Hilltown Postcards

My Teaching Experience

Suddenly, Hank couldn’t work due to a serious injury that was no fault of his own. That meant, I had to step up to support our family. What I made writing stories for the local newspaper would only fill a bag of groceries. Thank goodness, the certificate I earned 18 years earlier as a college senior meant I could teach in public schools, and it was our good fortune, I was hired to fill in for a teacher on sick leave who decided not to return.

At Gateway Regional Middle School in Huntington, I taught fifth and sixth graders, who needed extra help with reading, and seventh and eighth graders, who needed the same for writing. They came in groups to the oversized room I shared with two other teachers. The students sat at tables on my side. 

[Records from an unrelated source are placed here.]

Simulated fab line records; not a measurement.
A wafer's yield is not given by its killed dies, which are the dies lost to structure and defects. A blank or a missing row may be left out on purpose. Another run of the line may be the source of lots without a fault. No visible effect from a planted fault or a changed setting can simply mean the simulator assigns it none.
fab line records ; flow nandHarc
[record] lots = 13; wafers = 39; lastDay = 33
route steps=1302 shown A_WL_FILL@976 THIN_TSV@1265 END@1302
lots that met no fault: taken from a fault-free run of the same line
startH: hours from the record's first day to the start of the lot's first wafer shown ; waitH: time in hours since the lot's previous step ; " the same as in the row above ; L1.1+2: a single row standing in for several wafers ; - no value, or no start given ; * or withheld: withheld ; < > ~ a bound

It had been many years since I took the courses required for my minor in education or did student teaching. So, I counted on what I had learned from my own inspiring teachers. I was lucky to have had many. Plus, as the mother of six, I was used to kids. Five were now school age, including our oldest daughter in high school. One son was among my reading students.

I wanted to make the time my students spent learning a comfortable experience. For instance, I let them chew gum in my class. I figured it helped them relax. But I had one rule: I couldn’t hear or smell it. They caught on fast.

Several had an I.E.P., that is, an Individualized Education Plan because they had been identified as special needs students. To me, it meant they learned in a different way than the larger pack. Two of my sons had I.E.P.s.

Fortunately, I worked with an aide who was a great teammate. I recall one fifth-grader, who I will call David, liked to stir things up instead of learn. So, my aide and I came up with a plan — she and David would trade places for a class. David would be my aide while the real one acted like him, being a disruptive pain in the you-know-what, even wearing his trademark suspenders. Was our idea a success? I believe so. At the end of the school year, I gave David an award for being one of my most improved students, which he accepted with gusto at a school assembly.

The curriculum was set for the reading students. My aide and I worked closely with them. However, it was up to me to come up with ways to inspire the writing students. So, I gave them writing prompts I felt would motivate them as they wrote on one of the classroom’s early model Apple computers. Here’s one prompt: “I am your worst nightmare” — the line from a Rambo movie. Yes, that was a hit.

In the spring, the school held a short story contest every year for the seventh and eighth graders, so my students worked on their entries during class. The contest was judged by people outside the school. Needless to say, I was thrilled when three of my students’ stories placed.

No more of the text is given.